Step#1: Contact Your Existing Lender & Discuss Early Settlement

Always start whatever financial quest you have with your current lender. First of all, ask them how much it will cost you to pay off your current loan now. Some lenders apply early settlement charges (up to 2 months’ interest) so you need to know of this before you do anything else. The full debt, including early settlement charges (if applicable), is called the settlement figure and is what you need to borrow on your new loan.

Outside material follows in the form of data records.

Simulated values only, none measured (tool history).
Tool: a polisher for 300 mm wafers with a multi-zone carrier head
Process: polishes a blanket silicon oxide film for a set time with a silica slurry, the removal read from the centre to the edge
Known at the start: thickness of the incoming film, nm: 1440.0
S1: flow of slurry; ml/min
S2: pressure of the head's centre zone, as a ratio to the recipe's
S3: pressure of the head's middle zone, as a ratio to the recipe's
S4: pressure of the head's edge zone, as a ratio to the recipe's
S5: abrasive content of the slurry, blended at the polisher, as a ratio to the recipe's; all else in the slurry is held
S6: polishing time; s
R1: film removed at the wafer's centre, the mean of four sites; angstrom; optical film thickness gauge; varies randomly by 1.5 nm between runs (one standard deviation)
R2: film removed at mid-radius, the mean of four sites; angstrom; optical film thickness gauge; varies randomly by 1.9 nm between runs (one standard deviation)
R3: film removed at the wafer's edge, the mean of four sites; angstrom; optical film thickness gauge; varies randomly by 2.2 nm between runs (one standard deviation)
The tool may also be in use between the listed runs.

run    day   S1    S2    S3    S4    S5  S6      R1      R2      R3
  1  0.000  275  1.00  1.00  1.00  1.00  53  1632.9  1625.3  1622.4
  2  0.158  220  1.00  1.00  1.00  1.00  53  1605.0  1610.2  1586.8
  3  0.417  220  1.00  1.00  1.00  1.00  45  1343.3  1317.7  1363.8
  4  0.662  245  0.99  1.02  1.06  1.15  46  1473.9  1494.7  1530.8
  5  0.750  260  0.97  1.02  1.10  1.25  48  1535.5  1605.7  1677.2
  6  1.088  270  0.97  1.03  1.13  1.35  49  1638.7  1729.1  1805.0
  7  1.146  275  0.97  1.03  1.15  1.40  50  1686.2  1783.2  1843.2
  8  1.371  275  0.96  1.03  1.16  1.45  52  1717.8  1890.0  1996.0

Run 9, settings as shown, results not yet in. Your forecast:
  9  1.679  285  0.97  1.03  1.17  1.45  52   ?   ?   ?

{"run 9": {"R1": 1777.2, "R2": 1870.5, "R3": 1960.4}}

If you don’t know already, also ask what your monthly repayments will be (the exact number) and the duration of the loan. Those two numbers are necessary so you can use the Loan Switching Calculator below or our Loan Total Repayment Amount Calculator. Then, finding out if you can save will be a walk in the park.

Important Notes:

  • Before 2005, loans had penalties for early repayment. Since then, this has somewhat stopped. If you are charged with an early penalty fee nowadays, it won’t cost you more than 2 months’ interest, which is the maximum amount that can be applied. The total amount, though, is dependent on the duration of your loan and how much of the current debt you are paying off.
  • Beware, if your loan was taken out before 2005 (June) because these loans usually have a hidden penalty for early repayment due to extremely complicated, old-style Rule of 78 interest calculations that eventually do NOT reduce the amount you owe if you decide to pay the loan off early. Instead, the formula uses your money to pay off the interest. Ask your lender if you are caught by this.

 

Step #2: Find Out If You Can Save

Once you have all the details from both the old and the new loan, plug them into the Loan Switching Calculator. Are you happy with the numbers you get? Then do apply for that new loan. If you are accepted, use the cash from the new loan and pay off the old debt. Congrats on making a great money-saving decision!

Final Notes:

  • Remember that only 51% of those accepted are given the rates advertised (that is what they are usually referred to as “representative” rates). As mentioned before in this guide, it all depends on your credit score and how much you need to borrow.
  • When using the Loan Switching Calculator, take note that it assumes the duration of the new loan will be the same as the remaining number of months of your old loan.